Elaborating on his experience in KNP, where he had worked in the past, Sharma said that there was a time when grass grew up to a height of 12 feet in the park. “Now that’s rare,” he said, indicating grassland degradation.
At a conclave titled, Climate Change Threats on Wetland Ecosystem of Protected Areas and their Management, organised by Kaziranga Wildlife Society and Assam Science Technology and Environment Council (ASTEC) earlier this year, scientists and other experts said that erosion, siltation, and shallowing of wetlands have become the major threats to KNP. Although erosion in this case — and in most cases when threats to KNP are counted, like by UNESCO — is river-related, Pankaj Sharma said that the artificial highlands further increase this threat. “These artificial highlands may offer temporary relief, but their threat of siltation is more grave to the ecology,” he added.
Floods not the villain
The 880 sq. km KNP, with a core area of 430 sq. km, is surrounded by the Brahmaputra on the north and the hills of Karbi Anglong in the south. Apart from being the world’s major stronghold of the one-horned rhino, Kaziranga is home to several globally threatened animal species like the tiger, Asiatic elephant, wild water buffalo, gaur, sambar deer, hog deer, and the hoolock gibbon. The annual floods put immense pressure on these animal species for survival.
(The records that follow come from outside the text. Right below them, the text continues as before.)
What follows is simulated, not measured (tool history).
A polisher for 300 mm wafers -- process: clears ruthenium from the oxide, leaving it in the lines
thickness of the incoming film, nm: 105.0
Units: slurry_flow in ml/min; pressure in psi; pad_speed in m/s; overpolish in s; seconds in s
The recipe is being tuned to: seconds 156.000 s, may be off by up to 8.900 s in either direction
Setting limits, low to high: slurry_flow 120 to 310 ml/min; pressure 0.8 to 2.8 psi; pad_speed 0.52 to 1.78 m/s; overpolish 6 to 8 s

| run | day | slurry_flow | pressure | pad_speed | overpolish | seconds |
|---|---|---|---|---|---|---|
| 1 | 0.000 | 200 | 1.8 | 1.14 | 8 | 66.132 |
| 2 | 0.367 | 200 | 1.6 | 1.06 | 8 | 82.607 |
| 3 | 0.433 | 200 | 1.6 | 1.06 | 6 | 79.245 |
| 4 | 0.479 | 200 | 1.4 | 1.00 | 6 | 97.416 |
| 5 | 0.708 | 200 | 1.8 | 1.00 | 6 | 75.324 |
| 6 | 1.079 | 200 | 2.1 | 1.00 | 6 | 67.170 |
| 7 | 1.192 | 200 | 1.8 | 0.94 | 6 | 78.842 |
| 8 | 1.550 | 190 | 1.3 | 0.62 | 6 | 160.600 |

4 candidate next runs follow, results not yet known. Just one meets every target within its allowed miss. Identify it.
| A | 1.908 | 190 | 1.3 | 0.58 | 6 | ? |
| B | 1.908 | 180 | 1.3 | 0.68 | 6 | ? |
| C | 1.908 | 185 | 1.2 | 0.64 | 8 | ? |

A one-horned rhino swims towards the highlands during the floods in Kaziranga National Park in July 2019. Video by Rohini Saikia.
But ecologically, floods are not the villain. “On the contrary, floods are necessary for Kaziranga. The waters wash away invasive weeds, revitalise the wetlands and replenish the grasslands on which animals, including the key species like rhinos, tigers and elephants are dependent on,” former Kaziranga director, Satyendra Singh said. Floods are an ecological process and animals possess a natural instinct to respond to this process—by moving towards the natural highlands, to the hills of Karbi Anglong, as the waters rise.
“If you observe, the animals start moving towards the natural highland June onwards. The hog deer migrates in big numbers and elephants start moving towards the west,” Pankaj Sharma said. Hog deer are also among the biggest casualities every year during floods. This seasonal migration is through specific routes—the animal corridors—that are increasingly being encroached upon by human settlements, commercial establishments, thereby blocking the animals’ natural path.
A tangible solution, as experts even within Kaziranga agree, lies in retrieving these animal corridors, thereby offering them access to their natural highlands.
In a conversation with Mongabay-India, Robin Sharma, research officer at Kaziranga National Park, said, “As a whole, artificial intervention (artificial highlands) to an ecological process is not useful.”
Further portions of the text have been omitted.